As loyalty programs have taken hold across commerce categories, consumers increasingly expect to be rewarded for their spending. Yet, while some industries are on the cutting edge of loyalty, pioneering new ways to drive spending, others lag behind.
Art Sebastian, vice president of digital experiences at Casey’s, the third-largest convenience store retailer in the United States, which operates more than 2,400 stores, argued in an interview with PYMNTS that the c-store category has some catching up to do.
“The c-store loyalty space is still generally new in the industry, and the ones that will tell you ‘Well, we’ve had it for a while,’ they’re kind of nascent,” he said. “Like, hey, there’s coupons and maybe a couple nascent ways to save. So, I think it’s still kind of new. But what I would challenge the industry to do is think about how to … make sure you’re doing something different to have your program stand out.”
Casey’s, for its part, announced last month that its loyalty program surpassed 5 million enrolled members, and Sebastian stated that more than half of that base is comprised of those who engage with the program at least once a month. He argued that the flexibility that the program offers, enabling members to choose between store credit, fuel discounts or donations to schools, sets it apart from competitors.

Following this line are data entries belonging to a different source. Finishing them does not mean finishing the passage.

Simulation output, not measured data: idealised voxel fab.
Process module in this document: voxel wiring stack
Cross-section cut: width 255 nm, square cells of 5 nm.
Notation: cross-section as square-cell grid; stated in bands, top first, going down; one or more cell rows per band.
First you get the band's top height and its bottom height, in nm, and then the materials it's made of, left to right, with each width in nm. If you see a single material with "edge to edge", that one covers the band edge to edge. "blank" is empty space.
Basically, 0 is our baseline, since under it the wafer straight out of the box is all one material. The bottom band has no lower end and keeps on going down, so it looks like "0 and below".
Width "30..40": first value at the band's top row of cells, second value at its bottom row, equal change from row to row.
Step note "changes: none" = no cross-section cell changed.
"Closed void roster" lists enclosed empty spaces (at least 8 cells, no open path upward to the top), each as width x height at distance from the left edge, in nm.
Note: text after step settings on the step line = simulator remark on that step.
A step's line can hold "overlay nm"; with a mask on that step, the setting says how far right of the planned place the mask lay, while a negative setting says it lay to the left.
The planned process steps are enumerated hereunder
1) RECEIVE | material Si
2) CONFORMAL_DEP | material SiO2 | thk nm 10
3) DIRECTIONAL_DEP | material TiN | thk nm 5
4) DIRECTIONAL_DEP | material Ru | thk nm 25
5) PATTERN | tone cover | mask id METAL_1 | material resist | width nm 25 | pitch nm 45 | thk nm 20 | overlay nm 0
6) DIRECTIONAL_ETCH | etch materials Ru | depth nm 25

Location, Location, Location
Sebastian attributes the industry’s relative lack of progress in the rewards space to an over-reliance on location, assuming that stores’ physical accessibility would be enough to drive loyalty.
“I think convenience stores traditionally relied on location, and with the hope that a consumer would turn right or turn left based on the price of the gas,” he said, “and as the world has gotten much more competitive, you can’t just rely on location.”
The shift is especially relevant as brick-and-mortar retail diminishes in primacy, becoming just one of multiple channels available. In an omnichannel commercial environment, having a store stationed nearby is useful, but given consumers’ ability to have products brought right to their doors on demand, proximity is no longer the be all and end all.
PYMNTS research finds that the share of consumers making food and retail purchases online is rising each month. According to data from the May edition of PYMNTS’ ConnectedEconomy™ Monthly Report, which drew from a survey of more than 2,600 U.S. consumers, 43% shopped online in April, up from 40% in February and March. Additionally, 56% of consumers bought food online in April — a 9% increase from March.
Read more: 19M More Consumers Went Online to Bank, Buy and Pay Bills in May 2022
The Future of Loyalty
As the c-store loyalty space develops, brands that can leverage data to customize members’ experiences have the advantage. As far as emerging technological frontiers, Sebastian said he regards “more sophisticated enablers of personalization” as one way retailers will be able to take their loyalty offerings to the next level.
“As you create that larger ecosystem, as you generate more data, it requires technology to be able to meet those goals of personalizing every experience and interaction,” he said.
Additionally, he expects that subscription commerce will become an increasingly common loyalty integration. Citing Panera’s beverage subscription as an example, he predicted that, as the technology to power these programs develops, such subscriptions will only become more common.
Research from PYMNTS’ study Relationship Commerce: Building Long-Term Brand Engagement, created in collaboration with Ordergroove, which drew from a survey of more than 2,800 U.S. consumers who have entered into commerce relationships with brands, found that 77% of those with retail subscriptions buy more products from these brands. Additionally, 37% spend more money with the brands to which they hold the subscription, and 63% are interested in joining a loyalty program with those same brands.
Related news: Report: Consumers Spend, Shop More Online With Brands That Deliver the Personal Touch
Additionally, Sebastian expects that advances in payment technology will enable increasingly frictionless eCommerce experiences.
“It could be faster ways of payment; it could be linking your account to various forms of payment; it could be utility like digital receipts or savings trackers; it could be a scan and go technology,” he said.
He added that digital payments are “probably one of the most exciting things” for the brand to lean into, because across the c-store industry, “no one’s really leaned into that in a big way.”
Convenience 2.0
Sebastian argued that the very definition of convenience has changed, shifting the competitive environment for c-stores. Retailers in other categories have been increasingly centering convenience in their value proposition in the past few years. At the same time, c-stores have been expected more and more to provide quick-service restaurant (QSR)-like offerings (i.e., high-quality and affordable prepared foods).
“When we say convenience, it’s no longer just a channel,” Sebastian said. “It’s a strategy that convenience retailing deploys, that the dollar [store] channel has really accelerated, that drugstores have accelerated, and grocers are trying to fight to be convenient.”